UN-based estimates put Sri Lankan civilian death toll at 20,000


The British Times newspaper and France’s Le Monde have both published articles pointing to a far higher civilian death toll in the final months of the civil war in Sri Lanka than previously reported. The reports come in the wake of a resolution sponsored by Sri Lanka at the United Nations Human Rights Council (UNHRC) last Wednesday blocking an investigation into war crimes committed during the fighting.


The Times article last Friday, based on UN sources, eyewitnesses and an examination of aerial photographs, put the civilian death toll in the final army offensive against the separatist Liberation Tigers of Tamil Eelam (LTTE) at more than 20,000. Nearly 300,000 Tamil civilians were trapped inside the small pocket of LTTE territory and subjected to indiscriminate bombardment. Many died inside an area designated by the Colombo government as a “no fire” or safe zone.


A leaked UN report had previously estimated the number of civilian deaths at 7,000 for the period from January 20 to May 7. UN sources told the Times that the death toll surged to an average of 1,000 a day up until May 19, the day on which the army overran the remaining LTTE positions. Asked about the figure of 20,000, one UN source answered: “Higher, keep going.” Father Amalraj, a Roman Catholic priest who fled the fighting on May 16 and is now in a detention camp, made similar estimates.


The newspaper published aerial photographs showing what remained of the safe zone: burned patches of land, blasted palm trees, burnt-out vehicles, skeletal houses and craters caused by bombardment by heavy weapons. The Sri Lankan government repeatedly claimed that the army had not used artillery in the final offensive. One photo shows a huge makeshift burial ground—long rows of mounds in the sand.


The government blamed all civilian casualties on the LTTE. However, by examining the firing positions of the LTTE and the army, analysts concluded that it was unlikely that LTTE mortar or artillery fire caused a significant number of deaths. Charles Heyman, editor of the magazine Armed Forces of the UK, said: “It looks more likely that the firing position has been located by the Sri Lankan Army and it has then been targeted with air-burst and ground-impact mortars.”


An article in the Washington Post on Saturday cited the analysis of high-resolution satellite photographs as evidence of army shelling of the “no-fire zone”. Lars Bromley, from the American Association, told the newspaper: “We see a lot of images of destroyed buildings and what look like circular shell craters and also, frankly, very large holes in the ground. If it was a shell, it must be a very large one to make 24-feet-wide craters.”
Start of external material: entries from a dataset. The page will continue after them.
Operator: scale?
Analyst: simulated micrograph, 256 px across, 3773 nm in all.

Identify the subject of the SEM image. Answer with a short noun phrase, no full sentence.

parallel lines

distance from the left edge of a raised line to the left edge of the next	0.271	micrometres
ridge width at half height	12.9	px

Thiru Kumarni, an elementary school principal, told the Washington Post that he was pinned down, with his students, in trenches for two weeks. He and the students held hands and fled from one trench to another to avoid fire. “We didn't think we would live. Some students were too afraid to move. We had to beg them. We were running out of water... Several students were killed and six went missing,” he said.


A second Times article on Saturday reported that UN officials had told Vijar Nambiar, chief-of-staff for UN Secretary General Ban Ki-moon, that the estimated civilian death toll was more than 20,000. Le Monde also confirmed that Nambiar had been informed by UN staff that final figures “would without doubt exceed 20,000 dead”. However, the UN has not made its estimates public.


An unnamed UN official told Le Monde: “We knew carnage was brewing. We rang the alarm bells for some months but no one ever took the Sri Lankan government to task publicly. Everyone is scared of having their agency removed from the country.” The Sri Lankan government has certainly treated international aid agencies with undisguised hostility, barring them from the war zone prior to May 19 and subsequently restricting their access to the huge detention centres established to house Tamil war refugees.


The UN official also told Le Monde that Nambiar had instructed UN representatives in Sri Lanka to “keep a low profile” and play a “sustaining role” that was “compatible with the government”. The newspaper questioned Nambiar’s impartiality, noting that his brother, Satish, a retired Indian general, had worked as a paid consultant to the Sri Lankan military since 2002.


The UN has become a diplomatic battleground in recent weeks as the US and European powers have pressed for the Sri Lankan government to make concessions to the Tamil elites through a “political solution” to end the war. The European Union called for last week’s UNHRC special session to press for a war crimes inquiry. The overriding objective of the Western powers is not concern for Tamil civilians, but to counter the growing influence of rivals, particularly China, in Colombo. China and Russia backed the Sri Lankan resolution in the UNHRC, which praised Colombo’s conduct of the war.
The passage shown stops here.